CPNN (Culture of Peace News Network) bulletin of April 1, 2017

WOMEN ON THE MOVE

Since women’s equality is an essential part of the culture of peace, we must appreciate the great mobilization around Women’s Day, March 8, and the annual meeting of the United Nations Commission on the Status of Women.

On International Women’s Day, women around the world celebrated by marching in more than 50 countries. The photo essay republished by CPNN includes images from Ukraine, Bangladesh, Australia, Nigeria, Georgia, Palestine, Spain and USA. Especially impressive was the mobilization in the United States where millions of women took part in a "Day without a woman." It was organized by means of social media in the same way as the women’s demonstrations January 21 in which over 2 million protested the policies of the newly inaugurated President Trump. We have not found any way to measure how many women participated by staying away from work or to what extent their refusal to shop led to decreased sales on March 8, but we provide links to many descriptions of the day in the mass media.

Women activists were featured by various international NGOs in March. The Coalition for the International Criminal Court presented women leading the fight for global justice from Colombia, Mexico, Philippines, Lebanon, Ukraine and Mali. Amnesty International celebrated the US mobilization of "Day without a woman" by publishing "eight women who are battling on the frontline to claim their rights, refusing to wait in the face of injustice." They came from South Africa, Canada, El Salvador, China, Afghanistan, Norway, Saudi Arabia and Iran. And Nonviolent Peaceforce presented a tribute to Joan Bernstein: "Joan was the heart and soul of the U.S. and Canadian chapters of NP for many years. She helped organize the founding conference for NP, and later the annual conference of North American chapters. She provided us with vision, inspiration, resources, skills — and the endless belief that we could rise to any challenge."

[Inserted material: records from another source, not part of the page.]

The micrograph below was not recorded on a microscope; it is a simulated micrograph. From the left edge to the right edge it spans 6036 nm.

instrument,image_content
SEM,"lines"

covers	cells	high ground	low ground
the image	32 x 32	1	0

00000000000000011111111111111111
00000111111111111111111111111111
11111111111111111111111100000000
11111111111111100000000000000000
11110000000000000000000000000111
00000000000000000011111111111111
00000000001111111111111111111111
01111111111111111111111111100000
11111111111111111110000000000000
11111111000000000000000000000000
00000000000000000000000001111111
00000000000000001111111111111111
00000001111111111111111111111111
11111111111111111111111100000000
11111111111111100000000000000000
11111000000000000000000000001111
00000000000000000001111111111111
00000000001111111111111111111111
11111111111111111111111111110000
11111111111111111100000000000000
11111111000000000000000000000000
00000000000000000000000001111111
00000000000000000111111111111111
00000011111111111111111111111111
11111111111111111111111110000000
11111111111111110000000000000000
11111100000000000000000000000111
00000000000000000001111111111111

Women activists from around the world gathered at the United Nations for this year’s meetings of the Commission on the Status of Women (CSW). The meetings featured:

  • The priority theme: Women’s economic empowerment in the changing world of work
  • Review theme: Challenges and achievements in the implementation of the Millennium Development Goals for women and girls (agreed conclusions of the fifty-eighth session)
  • Emerging issue/Focus area:The empowerment of indigenous women

They received a report from the UN Secretary-General’s High-Level Panel (HLP) on Women’s Economic Empowerment which identified seven main drivers of transformation:

  1. tackling adverse norms and promoting positive role models; 
  2. ensuring legal protections and reforming discriminatory laws and regulations; 
  3. recognizing, reducing and redistributing unpaid work and care; 
  4. building digital, financial and property assets; 
  5. changing corporate culture and practice;
  6. improving public sector practices in employment and procurement; and 
  7. strengthening visibility, collective voice and representation.

Many of these points were addressed in the opening statement of the CSW by the Executive Director of UN Women, Phumzile Mlambo-Ngcuka.

In one of the many side events of the CSW, the International Institute on Peace Education and the Pasos Peace Museum urged women to use important existing UN resolutions as tools for achieving equality:

Several speakers and reports pointed to Iceland as an example of a country where women’s equality is being achieved. To mark International Women’s Day, the government of Iceland announced that they will become the first country in the world to require companies to prove they pay all employees the same, regardless of gender, ethnicity, sexuality and nationality.

We conclude with the words of Phumzile Mlambo-Ngcuka, in her speech to the CSW: “The much-needed positive developments are not happening fast enough. . . . let us agree to constructive impatience.”